Between Dreaming and Living
Vikky Alexander’s work is characterized by her ongoing consideration of illusion and material desires framed within the language of architecture and design. Since the early 1980s, Alexander has investigated culture’s appropriation and substitution of nature as it is manifest in mass-market interior design items such as photomurals of scenic landscapes, wood veneers, and decorative mirrors. Her work recognizes the artificial as a place for utopian fantasy, a surreal space where the natural is recreated in an improved or even perfected form.
Working primarily with photography and installation, Alexander examines how the formal signs of photography, architecture, and interior and graphic design reveal and shape meaning in our contemporary culture, bringing to the fore discussions of capitalism, commodification, and desire within the parameters of fantasy and cultural longing.

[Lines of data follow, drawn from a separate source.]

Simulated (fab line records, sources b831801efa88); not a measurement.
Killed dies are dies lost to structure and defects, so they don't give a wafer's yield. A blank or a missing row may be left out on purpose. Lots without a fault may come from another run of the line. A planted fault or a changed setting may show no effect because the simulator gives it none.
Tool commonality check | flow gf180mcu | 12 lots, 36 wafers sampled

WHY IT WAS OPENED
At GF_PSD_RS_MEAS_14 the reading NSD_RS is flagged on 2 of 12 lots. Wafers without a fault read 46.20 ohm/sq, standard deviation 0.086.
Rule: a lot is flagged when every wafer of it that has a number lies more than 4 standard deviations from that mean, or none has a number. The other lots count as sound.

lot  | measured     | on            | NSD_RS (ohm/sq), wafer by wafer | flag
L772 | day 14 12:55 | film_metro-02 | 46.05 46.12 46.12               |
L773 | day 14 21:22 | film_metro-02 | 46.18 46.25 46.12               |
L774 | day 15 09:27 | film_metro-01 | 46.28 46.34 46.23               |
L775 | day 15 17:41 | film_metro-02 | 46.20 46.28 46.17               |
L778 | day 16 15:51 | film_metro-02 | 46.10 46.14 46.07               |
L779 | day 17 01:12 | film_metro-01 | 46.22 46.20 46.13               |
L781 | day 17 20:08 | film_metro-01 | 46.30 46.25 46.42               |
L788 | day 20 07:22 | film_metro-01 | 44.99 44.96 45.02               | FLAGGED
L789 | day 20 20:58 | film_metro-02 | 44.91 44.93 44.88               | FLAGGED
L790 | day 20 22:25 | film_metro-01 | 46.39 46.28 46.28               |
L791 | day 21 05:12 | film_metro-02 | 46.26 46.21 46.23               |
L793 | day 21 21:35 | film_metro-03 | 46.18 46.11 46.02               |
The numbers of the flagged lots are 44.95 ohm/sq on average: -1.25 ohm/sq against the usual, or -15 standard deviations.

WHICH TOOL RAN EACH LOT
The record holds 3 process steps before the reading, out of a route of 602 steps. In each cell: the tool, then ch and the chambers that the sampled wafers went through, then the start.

Between Dreaming and Living is a body of work that was originally exhibited in Vancouver in 1985 at Coburg Gallery. The images originated as sandwiched 35 mm colour slides, which were then converted into black-and-white negatives, printed, and framed with a coloured Plexi overlay. In 2008, Alexander revisited these works by making colour Cibachrome prints from the original sandwiched slides. The images combine figure and landscape using both appropriated imagery from magazines and calendars and Alexander’s own landscapes.